CACHE, Okla._People from all over the country came together in Cache to celebrate and honor Quanah Parker's legacy.

He was the last chief of the Comanche people, who died in 1911. A number of first-timers from as far away as Arizona came to Cache to take part in the two-day reunion. And today, the family and visitors toured the Star House, the home of Quanah Parker.

The Star House sits in the remains of Eagle Park on the outskirts of Cache, and it helps tell the story of Quanah Parker. For his great granddaughter, the structure is a personal keepsake. She has been a part of the house's upkeep for most of her life. Constructed in 1890, the house was the center of Comanche culture drawing visitors from around the world in its heyday. And even thought the structure is deteriorating, his legacy lives on when you step inside.
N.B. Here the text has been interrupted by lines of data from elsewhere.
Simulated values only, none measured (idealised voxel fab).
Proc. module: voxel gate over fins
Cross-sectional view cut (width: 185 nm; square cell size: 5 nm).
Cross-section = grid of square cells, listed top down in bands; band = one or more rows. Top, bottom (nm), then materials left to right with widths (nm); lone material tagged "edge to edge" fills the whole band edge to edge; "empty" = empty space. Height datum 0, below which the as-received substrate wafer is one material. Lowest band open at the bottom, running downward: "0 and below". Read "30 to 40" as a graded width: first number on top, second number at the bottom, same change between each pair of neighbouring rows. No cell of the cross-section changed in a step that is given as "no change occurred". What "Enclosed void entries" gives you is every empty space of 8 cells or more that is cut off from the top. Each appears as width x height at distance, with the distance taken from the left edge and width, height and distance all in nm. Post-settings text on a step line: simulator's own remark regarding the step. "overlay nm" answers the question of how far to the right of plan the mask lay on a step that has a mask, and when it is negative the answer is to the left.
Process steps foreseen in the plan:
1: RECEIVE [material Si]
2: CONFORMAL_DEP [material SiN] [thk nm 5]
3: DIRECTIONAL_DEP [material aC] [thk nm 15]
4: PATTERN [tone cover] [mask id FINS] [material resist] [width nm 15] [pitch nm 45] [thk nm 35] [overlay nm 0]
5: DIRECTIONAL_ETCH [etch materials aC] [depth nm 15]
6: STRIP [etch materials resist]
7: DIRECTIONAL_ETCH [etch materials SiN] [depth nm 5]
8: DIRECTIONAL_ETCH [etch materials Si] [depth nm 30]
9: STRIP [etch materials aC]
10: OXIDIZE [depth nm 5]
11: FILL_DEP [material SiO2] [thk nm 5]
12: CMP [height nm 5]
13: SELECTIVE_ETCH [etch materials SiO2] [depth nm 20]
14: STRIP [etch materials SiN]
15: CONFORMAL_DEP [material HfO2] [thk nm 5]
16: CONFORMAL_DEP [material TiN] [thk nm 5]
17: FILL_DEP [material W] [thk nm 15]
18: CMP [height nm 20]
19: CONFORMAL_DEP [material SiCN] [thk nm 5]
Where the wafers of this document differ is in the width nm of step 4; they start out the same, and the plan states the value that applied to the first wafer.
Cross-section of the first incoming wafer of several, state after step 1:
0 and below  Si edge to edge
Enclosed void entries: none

"Everyone is welcome in this house, and I think that is why it feels so warm," said Ardith Parker-Liming.

She is the great granddaughter of Quanah Parker. Her grandfather was raised in Star House, and to this day she still feels the warmth of Parker's being when she walks through the door.

"There is just a warm feeling about it because he sat at that table at the end. He ruled the house, and respected all his wives. He was proud of all his children, and we still carry on that part, as far as my family goes," said Parker-Liming.

Quanah Parker began a legacy that has spread from one generation to the next within the walls of his home.

"He taught his children all the way down to us, and set a good example," said Parker-Liming.

She said that Quanah Parker was never willing to settle. He believed there were always greater things to achieve in the future.

"He was always looked ahead, and knew that there was another door that would open," said Parker-Liming.

That is why this annual reunion is so important. On a simple tour through the house, people of all ages can learn Quanah Parker's story-- a story of a man his descendants say never abandoned where he came from.

"He never forgot his tradition. He wanted to learn the white man's ways, as well as he did his own. So that tells us that we can all get along and keep our traditions and culture. And also learn someone else's ways," said Parker-Liming.

The Star House is available for public tours throughout the year from The Trading Post in Cache.

Quanah Parker Family Reunion events continue Saturday morning with a cedar memorial ceremony at Parker's burial site at the Fort Sill Cemetery at 10 a.m. and a powwow Saturday at 7 p.m. at the Cache Multipurpose Building.